The baroque cathedral and adjacent Zócalo square was crammed with fifty to one hundred thousand people, according to the press. The Mexicans were crazed, their “goddess Vera”, the Miss Olympics, was getting married!
Neither the bride, in her gold embroidered snow-white dress, nor the groom had the faintest idea that this might be a matter of life and death. Originally they wanted a small shrine in the Olympic campus, but in the end not even the cathedral could accommodate the crowds that assembled. They even needed bodyguards to get to the altar. Walking through the cathedral was impossible so they had to go through the back into the sacristy. There were so many journalists and photographers that the bride even lost her crown in the hustle.

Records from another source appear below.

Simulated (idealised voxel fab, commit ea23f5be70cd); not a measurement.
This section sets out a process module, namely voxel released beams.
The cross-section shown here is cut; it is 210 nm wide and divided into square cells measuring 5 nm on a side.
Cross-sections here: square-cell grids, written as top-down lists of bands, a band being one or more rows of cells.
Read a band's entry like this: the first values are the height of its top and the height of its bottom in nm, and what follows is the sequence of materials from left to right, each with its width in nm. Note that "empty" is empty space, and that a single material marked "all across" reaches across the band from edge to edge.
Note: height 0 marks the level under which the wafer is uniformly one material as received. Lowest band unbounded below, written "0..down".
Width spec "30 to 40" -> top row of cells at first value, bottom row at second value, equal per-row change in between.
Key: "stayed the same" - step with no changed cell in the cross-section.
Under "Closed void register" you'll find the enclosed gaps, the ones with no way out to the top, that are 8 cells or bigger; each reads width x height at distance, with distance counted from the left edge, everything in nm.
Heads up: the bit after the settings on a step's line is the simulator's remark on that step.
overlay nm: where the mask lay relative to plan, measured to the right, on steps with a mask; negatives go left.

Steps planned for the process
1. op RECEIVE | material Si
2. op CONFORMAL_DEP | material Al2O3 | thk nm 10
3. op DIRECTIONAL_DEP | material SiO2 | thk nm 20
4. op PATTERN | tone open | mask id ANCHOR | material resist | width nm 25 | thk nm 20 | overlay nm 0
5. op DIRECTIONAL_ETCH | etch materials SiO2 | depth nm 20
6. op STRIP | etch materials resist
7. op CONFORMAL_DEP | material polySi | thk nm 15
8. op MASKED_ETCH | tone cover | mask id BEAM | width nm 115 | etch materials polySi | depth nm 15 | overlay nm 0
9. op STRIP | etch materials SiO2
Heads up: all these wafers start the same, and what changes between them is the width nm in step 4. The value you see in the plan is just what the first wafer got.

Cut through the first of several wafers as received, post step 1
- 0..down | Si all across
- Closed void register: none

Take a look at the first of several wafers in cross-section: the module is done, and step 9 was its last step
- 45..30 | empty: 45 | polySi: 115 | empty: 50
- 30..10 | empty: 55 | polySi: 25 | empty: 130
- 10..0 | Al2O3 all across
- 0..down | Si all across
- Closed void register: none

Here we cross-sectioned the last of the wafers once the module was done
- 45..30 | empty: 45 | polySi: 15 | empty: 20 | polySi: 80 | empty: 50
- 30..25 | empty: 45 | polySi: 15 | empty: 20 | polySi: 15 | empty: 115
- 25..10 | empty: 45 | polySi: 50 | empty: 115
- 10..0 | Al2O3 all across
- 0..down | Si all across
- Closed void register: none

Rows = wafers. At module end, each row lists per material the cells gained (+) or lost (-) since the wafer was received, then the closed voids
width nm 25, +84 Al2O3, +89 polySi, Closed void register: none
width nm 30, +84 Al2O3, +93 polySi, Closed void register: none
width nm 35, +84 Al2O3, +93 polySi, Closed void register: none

The Olympic security men made a circle around us so that we could go through at least a shortened ceremony,
V. Čáslavská described the situation. The famous couple were wedded by the Czech ambassador in Mexico, Karel Hanuš.
The marriage, however, didn’t work that well and ended in divorce after 19 years. Čáslavská stayed single, Odložil got married again and had another two children. In 1993 he died tragically at the age of only 55. After 1989, Čáslavská returned into the public domain and for six years held the post of Chairwoman of Czechoslovakian and later the Czech Olympic Committee. After the event of a family tragedy she stepped down and remained in privacy.
For Mexico, 1968, Věra Čáslavská was a heroine.